Iotawatt Air Conditioner Wattage

I got my Iotawatt installed yesterday and let it run overnight. I’m wondering about the measurement precision though, specifically on my air conditioner circuit. This may be more of an air conditioner-specific question than an Iotawatt question, but I figured I would start here.

I installed the Iotawatt on my outdoor breaker panel, monitoring 4 circuits – air conditioner (90A breaker), water heater (30A), electric stove (40A), and sub-panel in the garage (90A). All are 240v breakers with two 120v legs. I put the CT around one leg from the breaker, and clicked the box to double each one.

I let it run overnight and got the following usage graph:

My air conditioner is a 3 ton unit, so I was curious about whether my portable generator would be able to power it. My generator is 7500w, so according to that chart, it should be fine. I know it has a higher startup wattage though, so I’m wondering if that can be measured by Iotawatt. Does the startup wattage last for a shorter period of time than the Iotawatt can measure?

(As an aside, the 2.5 kW that the AC is using is lower than I expected, but the listed wattage on my water heater is 5500 W, so everything seems to be measuring correctly.)

The water heater should be fine as they are almost always two-wire. The stove and AC should be checked to see if they are three-wire. If so, you will need to use one of the three-wire strategies.

The sub-panel is almost certainly a three-wire load and will require two CTs.

Inrush current for the AC is usually pretty short duration and will not show on the graph. Most generators are rated for running power and have a higher starting or transient capacity. I wouldn’t try to run the AC with a 2500Watt generator, but a 3000 with a higher starting rating would probably be OK.

The way it looks to me, the garage panel and AC are two wire, and the stove is three-wire, but since you said the garage panel is almost certainly a three-wire, maybe I’m not looking at it correctly. I’ve put some pictures below; not sure if you can tell anything from them, but I’ve tried to label them.

Kind of hard to see, but there are two white wires on the neutral bar on the right side. One is a neutral that I added yesterday, to power the outlet that I have the Iotawatt plugged into (combined with the black wire from the well circuit). The other white wire looks like it is in the stove 3-conductor wire.

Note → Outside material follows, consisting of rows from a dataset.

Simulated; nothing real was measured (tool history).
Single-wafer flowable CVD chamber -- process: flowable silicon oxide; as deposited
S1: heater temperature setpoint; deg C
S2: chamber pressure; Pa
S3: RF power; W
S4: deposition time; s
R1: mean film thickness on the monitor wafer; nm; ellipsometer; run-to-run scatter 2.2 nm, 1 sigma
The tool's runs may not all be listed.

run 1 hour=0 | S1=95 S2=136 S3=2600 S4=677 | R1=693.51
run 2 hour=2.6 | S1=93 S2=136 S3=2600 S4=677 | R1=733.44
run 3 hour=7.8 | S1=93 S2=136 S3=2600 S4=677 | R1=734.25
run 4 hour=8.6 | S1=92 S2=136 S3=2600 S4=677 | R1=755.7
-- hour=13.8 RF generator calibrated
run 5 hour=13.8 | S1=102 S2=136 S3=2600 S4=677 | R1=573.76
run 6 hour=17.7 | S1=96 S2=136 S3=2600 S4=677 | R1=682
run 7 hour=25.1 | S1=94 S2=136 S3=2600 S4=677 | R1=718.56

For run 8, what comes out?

Also a picture of the garage subpanel, if this helps.

It looks like your sub-panel is using the ground as a neutral. That is not code at all. If there is a conduit between the two, I would look into having a neutral pulled and “unbonding” the sub-panel.

If anything happened to that ground conductor, the ground in the panel, and any appliance connected to it, could become a shock hazard. As it is, your ground is probably floating several volts away as 120V appliances become unbalanced from leg to leg.

In any event, the sub-panel is three wire and needs to be measured as such with two CTs.

Thanks. I was considering getting an electrician to come out and look into installing either a transfer switch or interlock kit, so I’ll definitely get them to look at pulling a neutral wire to the subpanel. They’re not terribly far away, so hopefully it wouldn’t be too hard.

Am I correct that the air conditioner is okay with a single CT?

Thanks for your help.

Can’t say looking at it. There is another “ground” wire there, and whoever wired the sub-panel probably wired the AC and could be using it for both a neutral and ground there as well. Might help to see where it connects to the AC. Also, you could put a CT on both for a day or so and see if they are the same. If so, doubling is OK.